Re: [PATCH v2 2/2] blk-mq: Rerun dispatching in the case of budget contention

Doug Anderson <dianders@xxxxxxxxxxxx> · Fri, 3 Apr 2020 08:49:54 -0700

Hi,

On Fri, Apr 3, 2020 at 8:10 AM Doug Anderson <dianders@xxxxxxxxxxxx> wrote:
>
> Correct that it only happens with BFQ, but whether it's a BFQ bug or
> not just depends on how you define the has_work() API.  If has_work()
> is allowed to be in-exact then it's either a blk-mq bug or a SCSI bug
> depending on how you cut it.  If has_work() must be exact then it is
> certainly a BFQ bug.  If has_work() doesn't need to be exact then it's
> not a BFQ bug.  I believe that a sane API could be defined either way.
> Either has_work() can be defined as a lightweight hint to trigger
> heavier code or it can be defined as something exact.  It's really up
> to blk-mq to say how they define it.
>
> From his response on the SCSI patch [1], it sounded like Jens was OK
> with has_work() being a lightweight hint as long as BFQ ensures that
> the queues run later.  ...but, as my investigation found, I believe
> that BFQ _does_ try to ensure that the queue is run at a later time by
> calling blk_mq_run_hw_queues().  The irony is that due to the race
> we're talking about here, blk_mq_run_hw_queues() isn't guaranteed to
> be reliable if has_work() is inexact.  :(  One way to address this is
> to make blk_mq_run_hw_queues() reliable even if has_work() is inexact.
>
> ...so Jens: care to clarify how you'd like has_work() to be defined?

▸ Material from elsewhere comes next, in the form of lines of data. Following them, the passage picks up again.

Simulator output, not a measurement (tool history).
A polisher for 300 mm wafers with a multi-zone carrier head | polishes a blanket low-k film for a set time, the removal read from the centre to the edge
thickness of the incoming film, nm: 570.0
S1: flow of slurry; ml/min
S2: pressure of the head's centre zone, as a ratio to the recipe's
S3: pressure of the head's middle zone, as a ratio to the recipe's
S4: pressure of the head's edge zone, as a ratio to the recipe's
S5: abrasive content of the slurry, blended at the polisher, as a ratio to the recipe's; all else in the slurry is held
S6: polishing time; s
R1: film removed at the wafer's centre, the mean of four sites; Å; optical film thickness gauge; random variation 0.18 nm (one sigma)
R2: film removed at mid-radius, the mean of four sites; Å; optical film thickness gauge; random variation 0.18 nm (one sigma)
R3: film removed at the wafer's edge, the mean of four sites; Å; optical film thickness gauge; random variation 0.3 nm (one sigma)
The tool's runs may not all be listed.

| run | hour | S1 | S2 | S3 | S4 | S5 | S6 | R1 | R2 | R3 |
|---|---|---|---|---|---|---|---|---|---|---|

Sorry to reply so quickly after my prior reply, but I might have found
an extreme corner case where we can still run into the same race even
if has_work() is exact.  This is all theoretical from code analysis.
Maybe you can poke a hole in my scenario or tell me it's so
implausible that we don't care, but it seems like it's theoretically
possible.  For this example I'll assume a budget of 1 (AKA only one
thread can get budget for a given queue):

* Threads A and B both run has_work() at the same time with the same
  "hctx".  has_work() is exact but there's no lock, so it's OK if
  Thread A and B both get back true.

* Thread B gets interrupted for a long time right after it decides
  that there is work.  Maybe its CPU gets an interrupt and the
  interrupt handler is slow.

* Thread A runs, get budget, dispatches work.

* Thread A's work finishes and budget is released.

* Thread B finally runs again and gets budget.

* Since Thread A already took care of the work and no new work has
  come in, Thread B will get NULL from dispatch_request().  I believe
  this is specifically why dispatch_request() is allowed to return
  NULL in the first place if has_work() must be exact.

* Thread B will now be holding the budget and is about to call
  put_budget(), but hasn't called it yet.

* Thread B gets interrupted for a long time (again).  Dang interrupts.

* Now Thread C (with a different "hctx" but the same queue) comes
  along and runs blk_mq_do_dispatch_sched().

* Thread C won't do anything because it can't get budget.

* Finally Thread B will run again and put the budget without kicking
  any queues.

Now we have a potential I/O stall because nobody will ever kick the
queues.

I think the above example could happen even on non-BFQ systems and I
think it would also be fixed by an approach like the one in my patch.

-Doug